Re: Proposal: Faster composes by eliminating deltarpms and using zchunked rpms instead

John Reiser <jreiser@xxxxxxxxxxxx> · Thu, 22 Nov 2018 07:36:48 -0800

On 2018-11-16, Jonathan Dieter wrote:
For reference, this is in reply to Paul [Frield]'s email about lifecycle
objectives, specifically focusing on problem statement #1[1].

<tl;dr>
Have rpm use zchunk as its compression format, removing the need for
deltarpms, and thus reducing compose time.  This will require changes
to both the rpm format and new features in the zchunk format.
</tl;dr>

[1]:
https://fedoraproject.org/wiki/Objectives/Lifecycle/Problem_statements#Challenge_.231:_Faster.2C_more_scalable_composes

Currently a compose takes a minimum of around 8.5 hours ([1] and others);
the goal is 1 hour.  The goal is particularly relevant during the last
phase of a Fedora release cycle (after code freeze) when each successive
compose contains only a few .rpms that have changed from the previous
compose, and the question-of-the-hour is whether some particular bug
actually was fixed.  In this case deltarpms can be ignored.
The goal also is relevant to a future of CI (Continuous Integration)
that has automated gating of changes depending on successful tests
of the entire compose ("Does it boot and pass the test cases?")
Again, deltarpms can be ignored.

Please display some measurements which support the belief
that using zchunk will reduce compose time dramatically,
whether by eliminating deltarpms or by other effects.

Did you view
    https://www.youtube.com/watch?v=kW7oz_zbSD0
    "Flock 2018 - Improving Fedora Compose process" (Aug.8, 2018; 55min)
They do present measurements [coarse].  The overwhelming
conclusion is that 8.5 hours is a data flow problem, both
large-grain (moving .rpms and other files across the network)
and small-grain (extracting the desired information from
the header of an .rpm that uses data compression.)
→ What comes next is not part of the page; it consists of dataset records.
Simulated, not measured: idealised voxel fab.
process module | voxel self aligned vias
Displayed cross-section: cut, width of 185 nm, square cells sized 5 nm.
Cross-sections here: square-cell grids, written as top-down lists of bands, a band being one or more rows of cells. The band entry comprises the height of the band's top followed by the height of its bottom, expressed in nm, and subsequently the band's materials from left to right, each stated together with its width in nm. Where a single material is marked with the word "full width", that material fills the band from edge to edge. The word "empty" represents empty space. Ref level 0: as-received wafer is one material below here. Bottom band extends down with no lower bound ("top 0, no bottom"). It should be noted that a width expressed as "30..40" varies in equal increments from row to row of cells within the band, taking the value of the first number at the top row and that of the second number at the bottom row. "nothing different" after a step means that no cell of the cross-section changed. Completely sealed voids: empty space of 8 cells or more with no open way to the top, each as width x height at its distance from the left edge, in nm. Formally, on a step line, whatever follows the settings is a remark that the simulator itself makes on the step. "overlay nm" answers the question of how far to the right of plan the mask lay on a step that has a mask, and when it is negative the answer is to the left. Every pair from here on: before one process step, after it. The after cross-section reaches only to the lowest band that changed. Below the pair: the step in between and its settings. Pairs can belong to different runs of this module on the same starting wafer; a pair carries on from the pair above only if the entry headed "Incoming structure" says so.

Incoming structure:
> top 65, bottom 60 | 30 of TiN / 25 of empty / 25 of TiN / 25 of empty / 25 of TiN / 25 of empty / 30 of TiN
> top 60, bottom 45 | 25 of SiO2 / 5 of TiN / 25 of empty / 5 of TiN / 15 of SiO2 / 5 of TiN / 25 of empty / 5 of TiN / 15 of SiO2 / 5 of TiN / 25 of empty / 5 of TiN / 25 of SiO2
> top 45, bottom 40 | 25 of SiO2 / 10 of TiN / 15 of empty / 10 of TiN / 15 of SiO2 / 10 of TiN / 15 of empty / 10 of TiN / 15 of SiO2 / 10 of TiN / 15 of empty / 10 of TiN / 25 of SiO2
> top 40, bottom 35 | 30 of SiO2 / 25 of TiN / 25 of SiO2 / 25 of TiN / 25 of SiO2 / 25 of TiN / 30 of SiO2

The number one request that I heard in the recorded session
was for faster access to fields in the header of an .rpm
that uses data compression.  This is slow today because the
header+tail are compressed together as if a single logical stream,
and the code retrieves and de-compresses the whole .rpm in order to access
just the header.  However, both xz (liblzma)  and gzip (zlib) accept
a parameter to stop decompressing after generating N bytes of output;
why not use this?  N can be known, or over-estimated, or iteratively
(and incrementally) approximated until it covers the entire header.
To make de-compression of the rpm header even easier,
call xz_compress twice: once with the header, once with the tail.
The concatenation of the compressed outputs is transparent
by default but visible if you look for it, just like zlib.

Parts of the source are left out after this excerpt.